Performance Issue with OpenCV CUDA Optical Flow Compared to CPU Implementation
Background:
I have compiled OpenCV 4.8 with CUDA support and Python bindings in a virtual environment on a Windows system. My goal was to leverage the GPU acceleration for optical flow calculations to achieve faster performance compared to the CPU-based implementation.
Rig Specifications:
- RAM: 16 GB
- GPU: NVIDIA RTX 3070 Ti (8 GB)
- CPU: AMD Ryzen 7 2700
- Software:
- OpenCV Version: 4.8.0
- CUDA Toolkit Version: 11.2
- Python Version: 3.8.10
- Development Environment: VSCode
Test-Video: slow_traffic_small.mp4
Issue Description:
While testing a naive GPU implementation of optical flow using OpenCV’s CUDA functions, I observed slower execution times on the GPU compared to the CPU. This outcome contradicts my expectations based on the hardware capabilities and the nature of the tasks being offloaded to the GPU.
Code Under Test:
The code snippet in question is a part of a sparse optical flow calculation using OpenCV’s CUDA modules, sourced from an online repository: opencv-experiments by CudaWarped. The key part involves capturing video frames, converting them to grayscale, detecting features, and then calculating optical flow for these features over successive frames.

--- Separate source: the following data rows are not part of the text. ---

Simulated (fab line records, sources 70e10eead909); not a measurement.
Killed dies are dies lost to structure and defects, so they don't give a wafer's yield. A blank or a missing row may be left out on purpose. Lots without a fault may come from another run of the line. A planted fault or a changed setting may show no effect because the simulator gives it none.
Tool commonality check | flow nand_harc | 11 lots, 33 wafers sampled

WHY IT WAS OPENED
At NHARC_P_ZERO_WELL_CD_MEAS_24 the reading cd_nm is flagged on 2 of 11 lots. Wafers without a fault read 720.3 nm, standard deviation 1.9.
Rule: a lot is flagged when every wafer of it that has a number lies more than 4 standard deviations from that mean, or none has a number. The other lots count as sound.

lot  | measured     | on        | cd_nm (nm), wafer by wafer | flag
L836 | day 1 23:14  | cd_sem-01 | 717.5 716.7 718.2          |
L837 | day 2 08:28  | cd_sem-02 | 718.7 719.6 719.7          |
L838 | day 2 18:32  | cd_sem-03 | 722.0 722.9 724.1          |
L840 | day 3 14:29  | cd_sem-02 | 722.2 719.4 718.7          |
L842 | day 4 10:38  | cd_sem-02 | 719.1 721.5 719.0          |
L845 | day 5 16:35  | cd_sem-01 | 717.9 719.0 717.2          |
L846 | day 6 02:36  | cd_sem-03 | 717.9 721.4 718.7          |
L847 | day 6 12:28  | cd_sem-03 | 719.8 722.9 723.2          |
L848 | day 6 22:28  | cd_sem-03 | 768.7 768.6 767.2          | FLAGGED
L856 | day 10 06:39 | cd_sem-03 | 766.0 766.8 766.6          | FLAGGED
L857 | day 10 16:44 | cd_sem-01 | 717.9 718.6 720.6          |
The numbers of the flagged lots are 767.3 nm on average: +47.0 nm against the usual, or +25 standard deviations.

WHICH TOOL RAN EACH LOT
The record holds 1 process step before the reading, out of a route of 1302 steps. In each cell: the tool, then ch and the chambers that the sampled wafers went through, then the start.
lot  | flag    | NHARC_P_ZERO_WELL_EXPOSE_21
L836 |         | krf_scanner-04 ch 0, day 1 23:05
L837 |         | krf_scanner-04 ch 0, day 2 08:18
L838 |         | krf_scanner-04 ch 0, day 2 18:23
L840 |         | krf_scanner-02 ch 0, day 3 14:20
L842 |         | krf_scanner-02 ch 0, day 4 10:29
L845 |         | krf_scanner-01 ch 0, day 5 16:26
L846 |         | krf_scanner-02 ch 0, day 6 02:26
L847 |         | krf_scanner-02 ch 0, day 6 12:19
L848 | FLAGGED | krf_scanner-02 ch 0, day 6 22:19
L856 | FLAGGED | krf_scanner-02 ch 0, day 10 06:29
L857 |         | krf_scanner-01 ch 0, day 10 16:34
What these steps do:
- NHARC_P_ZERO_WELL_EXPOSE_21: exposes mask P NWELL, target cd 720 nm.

# Simplified code snippet for brevity
cap = cv2.VideoCapture(vidPath)
# Initialization and feature detection omitted for brevity
optFlow = cv2.cuda_SparsePyrLKOpticalFlow.create()
while True:
ret, frame = cap.read()
if not ret: break
# Grayscale conversion, optical flow calculation, and drawing omitted for brevity
cv2.destroyAllWindows()
cap.release()
Expected vs. Actual Outcome:
- Expected: Based on documentation and benchmarks, I anticipated the GPU implementation to outperform the CPU, specifically expecting around a 56% speed up compared to the CPU’s execution time.
- Actual Results:
- CPU Execution Time: 1.0905214 seconds
- GPU Execution Time: 1.6272229 seconds
- Contrary to expectations, the GPU implementation was approximately 48% slower than the CPU.
To confirm that Python OpenCV CUDA is configured and functioning correctly, I also ran another test from the other CudaWarped Optimization repository involving background subtraction with CUDA, which yielded an expected speed boost over the CPU.
Additional Information:
- CUDA device information was verified through OpenCV’s
cuda.printCudaDeviceInfo(0)
, confirming the presence and specifications of the NVIDIA GeForce RTX 3070 Ti. - Both the CPU and GPU tests were conducted under the same environmental conditions to ensure comparability.
Question:
-
Given the specifications of my rig and the software versions used, what could be contributing to the observed slower performance of the CUDA-based optical flow calculation compared to its CPU counterpart? Especially, if you can highlight why the huge difference between the expected case even for naive implementation.
-
Are there any potential optimizations or configuration adjustments that I might be missing to fully leverage the GPU acceleration for optical flow calculations in OpenCV?